Hacker News new | ask | show | jobs
by lovetocode 2120 days ago
.docx is just an archive format. If I remember correctly the contents inside the .docx archive are plain text. Can’t we just use version control inside of there? We would have to of course figure out a way to have git unpack and pack the archive each time.
3 comments

It’s a zip, that’s not the hard part.

Apart from attachments and metadata the actual document is some kind of xml monstrosity that contains the text and the markup. It’s not very useful to just create diffs from that, it looks a bit like the HTML created by FrontPage if you remember that.

You can just rename a docx file to .zip, unpack it and peek around.

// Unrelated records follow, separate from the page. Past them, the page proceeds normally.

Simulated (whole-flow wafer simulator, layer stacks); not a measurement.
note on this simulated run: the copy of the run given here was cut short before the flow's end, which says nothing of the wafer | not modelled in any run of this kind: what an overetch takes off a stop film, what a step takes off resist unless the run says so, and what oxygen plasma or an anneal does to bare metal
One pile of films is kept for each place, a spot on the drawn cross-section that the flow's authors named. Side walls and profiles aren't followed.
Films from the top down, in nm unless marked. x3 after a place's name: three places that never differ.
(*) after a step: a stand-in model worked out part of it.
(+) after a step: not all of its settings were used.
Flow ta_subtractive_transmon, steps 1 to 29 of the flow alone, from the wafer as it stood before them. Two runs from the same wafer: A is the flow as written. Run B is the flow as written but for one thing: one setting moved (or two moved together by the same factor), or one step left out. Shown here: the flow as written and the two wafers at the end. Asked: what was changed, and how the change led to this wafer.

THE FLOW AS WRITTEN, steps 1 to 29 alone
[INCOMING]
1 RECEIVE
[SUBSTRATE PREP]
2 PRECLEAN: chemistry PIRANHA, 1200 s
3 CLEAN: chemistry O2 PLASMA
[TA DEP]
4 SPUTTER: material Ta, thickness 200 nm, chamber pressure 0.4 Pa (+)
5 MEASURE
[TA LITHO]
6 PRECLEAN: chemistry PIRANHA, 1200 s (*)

The XML might be awful for viewing but I do wonder if it would diff better for storage? Git is awfully inefficient for storing binary data.
Not really, as there isn't a linearity or markup feel to the XML. Outside of straight text changes, formatting, rearranging, and internal markups, are not possible to 'visually' diff in the XML.
it is a zip with collection of xml files. Diff on as-is xml from word doesn't work, there are a lot of false positives. Things looks the same from a user perspective, but internally it is different. You would have to interpret/render the content to really tell if it is different. There is also plain tracking noise of word itself.

However, diff on word xml is perfect tool to understand how the microsoft interprets the spec.

You can rename the .docx as .zip, and it unzips into .doc (xml) and folders full of images, etc. (same for .pptx, .xlsx, .etcx)
Huh, I knew that about Open Document formats (.odt, etc) but didn't know MS had adopted it. Cool.